TRADITIONAL MARTIAL ARTS

TRADITIONAL MARTIAL ARTS

Monday, June 26, 2023

TWO-WAY STREET

 by Phillip “Pete” Starr

One of my friends had a martial arts instructor who told her that the teacher has five responsibilities/relationships to the student and she said she'd forgotten what he'd said about it. Actually, I think it's a two-way street.

Being a teacher (of any kind) is a great and terrible responsibility. One of my students once presented me with a T-shirt that read, “To teach is to touch a life forever.” And that's very true, more than most of us realize. Martial arts instructors, especially, have a huge impact on their student's lives. It isn't just teaching techniques or footwork, or forms; it impacts the students physically, mentally, and spiritually. This is as true for adults as it is for children.


I've often said that a teacher must be ready, willing, and able to learn from his students! If he cannot or will not, he's in the wrong business.

The teacher must be thoroughly versed in the art that he teaches and train himself daily, striving for perfection and a better understanding of what he teaches. Nothing is worse than a so-called teacher who rarely practices himself and who has stopped growing in his art. It's a never-ending process. In this regard, he sets an example for the student...not just in his chosen art, but in daily life as well.


It goes without saying that the teacher must attend classes and not just show up when it's convenient, leaving his teaching duties to senior students.

Of course, the teacher must be honest with his students. If he doesn't know the answer to a particular question, he should be honest enough to admit it. So many teachers act as if they know virtually everything about their art but this is never true. I've known teachers who are angered when asked a question that they're unable to answer. This is certainly a poor example to set for the student(s) involved.
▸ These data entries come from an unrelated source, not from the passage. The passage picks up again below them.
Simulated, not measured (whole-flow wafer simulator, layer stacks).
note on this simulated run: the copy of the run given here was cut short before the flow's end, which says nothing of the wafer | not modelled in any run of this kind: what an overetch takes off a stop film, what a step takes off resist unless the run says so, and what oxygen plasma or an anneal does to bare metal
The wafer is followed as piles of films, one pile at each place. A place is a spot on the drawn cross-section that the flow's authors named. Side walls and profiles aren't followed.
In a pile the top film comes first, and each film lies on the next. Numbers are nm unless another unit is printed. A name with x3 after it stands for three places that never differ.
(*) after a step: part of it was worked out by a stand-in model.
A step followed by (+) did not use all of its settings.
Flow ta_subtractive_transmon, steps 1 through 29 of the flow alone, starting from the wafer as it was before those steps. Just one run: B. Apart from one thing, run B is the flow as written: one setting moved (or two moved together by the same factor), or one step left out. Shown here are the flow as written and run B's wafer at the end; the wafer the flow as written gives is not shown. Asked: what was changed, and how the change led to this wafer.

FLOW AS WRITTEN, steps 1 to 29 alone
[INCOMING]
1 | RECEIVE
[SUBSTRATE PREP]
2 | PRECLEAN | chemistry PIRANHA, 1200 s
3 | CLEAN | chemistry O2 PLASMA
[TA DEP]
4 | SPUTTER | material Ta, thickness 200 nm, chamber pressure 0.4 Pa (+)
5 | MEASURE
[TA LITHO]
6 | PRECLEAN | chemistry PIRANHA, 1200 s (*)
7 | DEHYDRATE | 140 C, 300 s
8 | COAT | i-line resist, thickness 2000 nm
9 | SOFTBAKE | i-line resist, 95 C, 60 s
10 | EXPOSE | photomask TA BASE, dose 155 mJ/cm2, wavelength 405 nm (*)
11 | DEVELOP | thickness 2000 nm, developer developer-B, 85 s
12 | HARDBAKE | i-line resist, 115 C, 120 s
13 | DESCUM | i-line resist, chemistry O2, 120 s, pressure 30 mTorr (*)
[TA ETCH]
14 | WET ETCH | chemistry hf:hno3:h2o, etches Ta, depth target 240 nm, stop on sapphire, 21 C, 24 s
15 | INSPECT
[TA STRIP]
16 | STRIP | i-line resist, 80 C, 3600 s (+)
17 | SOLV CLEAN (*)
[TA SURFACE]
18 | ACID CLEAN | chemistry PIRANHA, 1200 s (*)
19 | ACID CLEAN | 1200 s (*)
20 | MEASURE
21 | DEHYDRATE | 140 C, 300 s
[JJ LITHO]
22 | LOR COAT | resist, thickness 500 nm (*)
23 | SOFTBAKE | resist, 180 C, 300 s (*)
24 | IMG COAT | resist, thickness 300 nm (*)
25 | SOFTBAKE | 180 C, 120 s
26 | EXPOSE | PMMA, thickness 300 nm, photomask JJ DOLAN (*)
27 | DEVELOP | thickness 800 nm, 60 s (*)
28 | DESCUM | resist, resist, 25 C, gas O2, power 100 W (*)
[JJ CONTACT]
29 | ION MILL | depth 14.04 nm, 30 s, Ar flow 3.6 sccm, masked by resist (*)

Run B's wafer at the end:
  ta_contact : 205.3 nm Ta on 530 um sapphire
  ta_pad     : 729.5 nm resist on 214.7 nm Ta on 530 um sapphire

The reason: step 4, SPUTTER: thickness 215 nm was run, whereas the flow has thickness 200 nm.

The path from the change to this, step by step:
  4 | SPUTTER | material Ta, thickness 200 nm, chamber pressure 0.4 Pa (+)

And above all, he must care...REALLY care. If his students are just so many faces and/or a means of padding his wallet, he's a charlatan. I don't think that caring is necessarily something that can be learned; one either is a caring person or not. The teacher should care about each student not just in so far as their martial development is concerned, but about their lives and how they're coping.


And the teacher must encourage and allow his students to grow, even if it means that they will exceed him in some way. That should be the goal of teaching, shouldn't it? If our students never exceed us and their students never exceed them and so on...the arts will go into a sharp decline!

As for students, they should show up for class...that's the “first discipline” as one teacher said. After all, the teacher is taking a part of his life to be there for the student...so the student should attend class, if at all possible. If he/she cannot do so for some reason, the teacher should be notified as soon as possible.


The student has an obligation to do as his teacher says and to practice diligently at home, striving to master what he has been taught. To fail in this is to waste the teacher's valuable time and to simply “spin your tires” and go nowhere. It's disrespectful.

In days past, a student who wished to learn from another teacher while still training with his primary instructor, had to get permission from the latter before doing so. Failure in this could result in rather severe punishments because it is terribly disrespectful. One famous kung-fu teacher I knew showed me his wrist after we had practiced taijiquan together and he noticed that I'd looked at it wonderingly. On the radial side (that's the thumb side for you rednecks), it looked like someone had used a spoon to scoop out tissue and bone. I asked what had happened. He told me that some time after he'd arrived in America (and became accustomed to Western ways), he'd sought instruction in quin-na (seizing and joint twisting) from another well-known teacher of the art.


Some time later when he was visiting his original teacher (who was up in years by that time) in Hong Kong, he mentioned this fact and his teacher asked him to perform one of the quin-na techniques on him so that he could experience it. When he did, his teacher immediately struck him on his wrist (causing the malformation), causing terrific pain. When his student asked why he had done it, he replied that he (the student) had never asked permission to train with another teacher! He also told him that the malformation was permanent; it would be a constant reminder of why he should adhere to the “old ways” of the student-teacher relationship...


It was always proper for the senior student(s) to look after the teacher when the teacher reached his senior years. Students would ensure that he would have a place in which to live and otherwise care for him. In those days, a teacher would usually have only a handful of students, and maybe just one! This kind of thing has been largely forgotten in the West. A pity.